Several years ago I had the privilege of hosting a refugee family. What started off as an offer of temporary housing turned into a three-year sojourn and eventually a lifetime friendship. From an outsider’s perspective, this may have seemed like a sacrifice on my part, and on some level it was. There were relatively minor sacrifices of time, finances, and privacy.
In retrospect, however, I received so much more than I gave. My new friends, displaced from their country of birth, could not reciprocate with money, but they more than “evened the score” with their gifts of love, thankfulness, cultural interchange, and loyalty.

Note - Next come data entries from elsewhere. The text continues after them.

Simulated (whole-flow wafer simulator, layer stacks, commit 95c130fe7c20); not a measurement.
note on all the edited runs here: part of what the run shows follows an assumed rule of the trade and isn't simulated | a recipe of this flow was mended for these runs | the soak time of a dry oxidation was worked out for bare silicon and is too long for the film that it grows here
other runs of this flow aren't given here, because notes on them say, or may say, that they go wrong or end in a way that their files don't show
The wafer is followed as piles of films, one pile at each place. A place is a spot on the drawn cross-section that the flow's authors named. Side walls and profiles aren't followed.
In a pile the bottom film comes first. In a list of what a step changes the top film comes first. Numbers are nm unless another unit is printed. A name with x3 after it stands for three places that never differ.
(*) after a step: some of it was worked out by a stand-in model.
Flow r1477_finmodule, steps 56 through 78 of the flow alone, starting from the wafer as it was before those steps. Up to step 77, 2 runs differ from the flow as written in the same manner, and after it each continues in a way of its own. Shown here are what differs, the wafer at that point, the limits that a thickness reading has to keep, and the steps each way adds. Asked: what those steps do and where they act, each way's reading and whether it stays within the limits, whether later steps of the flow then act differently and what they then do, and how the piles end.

Our charitable gifts, whether they are through volunteering or financial donations, often return a “blessing” to us in unexpected ways. This happened to the Library’s 2016 Volunteer of the year, Marilee Wheaton. As the We Would Like You to Meet article in this issue of the eNews reveals, Marilee has given much to CSUN. Even though the gift of her time was sacrificial, Marilee has been blessed through seeing CSUN students and CSUN alumni benefit from her mentoring wisdom and her leadership in encouraging women to pursue careers in the STEM fields.
Ardis Flenniken is also profiled in this issue of the eNews. In Thanks and Recognition you can read about what prompted Ardis to take part in a different form of giving. Each year, Ardis donates money for a Library student assistant scholarship, and she has included the Oviatt Library and CSUN in her estate plans. Giving from our pocketbooks is often sacrificial, since most of us are not independently wealthy. Nevertheless, like many other donors to the Oviatt Library, Ardis gives toward the greater good despite having other options for her savings.
Marilee and Ardis are profiled in two of the five stories in this newsletter. I hope you will find interest and inspiration in all of the articles. I’ll end this message with a short quote from scientist and statesman Dr. A.P.J. Abdul Kalam, which to me sums up the overriding theme of this issue, the prevailing sentiment of the season, and the benevolent attitudes of both Marilee and Ardis: “Let us sacrifice our today so that our children can have a better tomorrow.”